Carly Fiorina told conservatives Friday that it’s more valuable to bring people together after a polarizing election than to continue fighting.

“It’s fun to have a fight and it’s really fun to have a fight when you win, but now that we’ve won, it’s important to bring people on,” the entrepreneur and former Republican presidential candidate said at the Conservative Political Action Conference, or CPAC.

“We want to lift everyone up, regardless of their circumstances or their opinions,” Fiorina said.

One reason to bring people together, she said, is to popularize and maintain changes made in Washington now that Republicans are in power in the White House as well as Congress.

“Substantial change inspires substantial resistance, and boy, is there substantial resistance out there,” Fiorina said. “If change is not accompanied by growing support, the substantial change is never sustained.”

Fiorina referenced Obamacare, which President Donald Trump and congressional Republicans are in the process of repealing and replacing.

“We have to bring people along now, so that the changes we all believe in will be sustained,” she said.

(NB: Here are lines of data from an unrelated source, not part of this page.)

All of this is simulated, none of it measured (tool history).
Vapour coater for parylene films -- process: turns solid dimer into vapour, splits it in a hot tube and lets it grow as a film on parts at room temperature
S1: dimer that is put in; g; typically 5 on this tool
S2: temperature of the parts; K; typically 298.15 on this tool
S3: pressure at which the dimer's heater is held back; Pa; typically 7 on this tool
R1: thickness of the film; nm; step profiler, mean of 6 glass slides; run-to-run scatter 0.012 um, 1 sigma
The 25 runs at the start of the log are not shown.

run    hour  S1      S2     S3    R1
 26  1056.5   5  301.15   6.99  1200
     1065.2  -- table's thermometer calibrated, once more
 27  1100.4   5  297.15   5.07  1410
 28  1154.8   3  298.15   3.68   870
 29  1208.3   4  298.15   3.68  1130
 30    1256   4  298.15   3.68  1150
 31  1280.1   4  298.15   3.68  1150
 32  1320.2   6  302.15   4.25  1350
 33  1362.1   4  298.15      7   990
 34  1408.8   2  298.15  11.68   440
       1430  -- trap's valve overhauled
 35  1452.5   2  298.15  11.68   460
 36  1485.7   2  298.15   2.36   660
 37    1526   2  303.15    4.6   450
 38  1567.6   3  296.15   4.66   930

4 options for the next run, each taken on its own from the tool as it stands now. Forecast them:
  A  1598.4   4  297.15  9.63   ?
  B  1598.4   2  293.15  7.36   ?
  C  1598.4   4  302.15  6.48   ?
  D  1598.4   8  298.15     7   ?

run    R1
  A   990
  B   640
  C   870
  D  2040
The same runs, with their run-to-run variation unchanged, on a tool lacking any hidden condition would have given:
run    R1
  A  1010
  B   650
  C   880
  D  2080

Along with her call for civility and unity, the former Hewlett-Packard CEO stressed the importance of limiting the size of the federal government and moving power back to the states:

We now have an opportunity to … take money and power outside of Washington, D.C., and return it where it belongs: to communities, and families, and businesses, and states.

You don’t need to be political to know … if you put too much power in the hands of a bureaucrat somewhere, that power is going to be abused.

In recent weeks, Fiorina has said she is considering a challenge to Virginia Democrat Tim Kaine, who was Hillary Clinton’s running mate, for his U.S. Senate seat. In 2010, she lost a bruising Senate race in California against incumbent Barbara Boxer by 10 points.

CPAC, the largest annual national gathering of conservative activists, runs from Wednesday to Saturday at the Gaylord National Resort and Convention Center in National Harbor, Maryland, just outside Washington.